It seems to me that they are basically calculate the same thing. Since we already have t-test, why do we need a squared version (wald test)? Does wald test have its own advantage? For example in Cox model, why can't we just use t test?
There are similarities between a Wald test and a t-test, as this page describes.* They both are used to determine whether a coefficient value is significantly different from 0 (or from any value specified in a null hypothesis). They typically arise in different contexts that show why we need both.
Consider the situation for testing whether a coefficient is significantly different from 0 in two scenarios: one for the mean value of a set of numbers examined with a t-test, and another for a coefficient in a Cox regression examined with a Wald test. In both cases you use the ratio of the observed difference from 0 to a measure of the error in that estimate. The error term, however, is determined in different ways.

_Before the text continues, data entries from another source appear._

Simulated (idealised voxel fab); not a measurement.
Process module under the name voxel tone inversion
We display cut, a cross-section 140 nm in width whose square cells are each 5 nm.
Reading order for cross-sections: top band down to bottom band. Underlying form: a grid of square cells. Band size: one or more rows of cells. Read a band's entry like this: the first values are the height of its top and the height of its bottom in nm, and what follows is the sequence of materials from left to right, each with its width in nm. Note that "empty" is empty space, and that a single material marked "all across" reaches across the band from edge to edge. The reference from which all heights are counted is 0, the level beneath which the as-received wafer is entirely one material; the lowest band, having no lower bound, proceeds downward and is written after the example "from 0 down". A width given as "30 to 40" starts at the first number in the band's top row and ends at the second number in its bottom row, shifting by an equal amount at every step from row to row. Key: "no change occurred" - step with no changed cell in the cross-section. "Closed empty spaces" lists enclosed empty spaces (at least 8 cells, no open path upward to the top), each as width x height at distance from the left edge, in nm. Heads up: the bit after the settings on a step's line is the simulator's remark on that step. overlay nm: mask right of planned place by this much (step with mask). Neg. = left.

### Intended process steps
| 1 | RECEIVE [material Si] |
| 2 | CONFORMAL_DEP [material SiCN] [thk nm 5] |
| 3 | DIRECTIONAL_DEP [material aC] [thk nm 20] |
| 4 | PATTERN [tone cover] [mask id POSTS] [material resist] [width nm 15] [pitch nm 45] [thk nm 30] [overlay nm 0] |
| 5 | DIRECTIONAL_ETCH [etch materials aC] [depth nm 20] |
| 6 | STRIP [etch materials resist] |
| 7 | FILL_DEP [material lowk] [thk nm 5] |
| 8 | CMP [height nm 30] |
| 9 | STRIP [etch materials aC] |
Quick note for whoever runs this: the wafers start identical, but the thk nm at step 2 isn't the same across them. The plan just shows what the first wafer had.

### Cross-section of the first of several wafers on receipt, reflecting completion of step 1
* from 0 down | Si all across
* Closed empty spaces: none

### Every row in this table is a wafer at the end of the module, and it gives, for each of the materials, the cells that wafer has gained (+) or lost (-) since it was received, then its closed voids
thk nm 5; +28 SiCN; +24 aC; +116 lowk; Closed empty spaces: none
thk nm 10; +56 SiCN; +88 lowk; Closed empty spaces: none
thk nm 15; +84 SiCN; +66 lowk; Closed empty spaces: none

For testing whether a mean value of a set of numbers is different from 0, the t-test takes into account the fact that you are estimating both the mean value and the variance from a particular number of observations. It assumes that the underlying population is normally distributed and uses the properties of normal distributions to calculate the error estimate. This gives an exact answer, under that assumption, for the probability that the observed difference of the mean value from 0 could have arisen by chance if the true population mean were 0.
The error estimate for coefficients determined by maximizing likelihoods (partial likelihoods with Cox regressions) are determined in a different way. This answer describes how the matrix of second derivatives of the log-likelihood, calculated at the maximum likelihood, can be transformed into an estimate of the variance-covariance matrix for all coefficients in a multiple regression setting.
For the case of a single coefficient that matrix is a single value, the variance of the coefficient estimate. The Wald test for a single coefficient assumes that the coefficient estimate is normally distributed. That's different from the assumptions for the t-test; in this case you aren't sampling a specified number of times from a normal distribution but rather using your estimate of the variance directly. Note that with small sample sizes that assumption of normally distributed coefficient estimates might not hold.
This page shows how the t-test and the Wald test become equivalent as sample size increases.
*The form of the Wald statistic that you have in mind, for testing against a chi-square distribution, is the square of that presented on the linked page.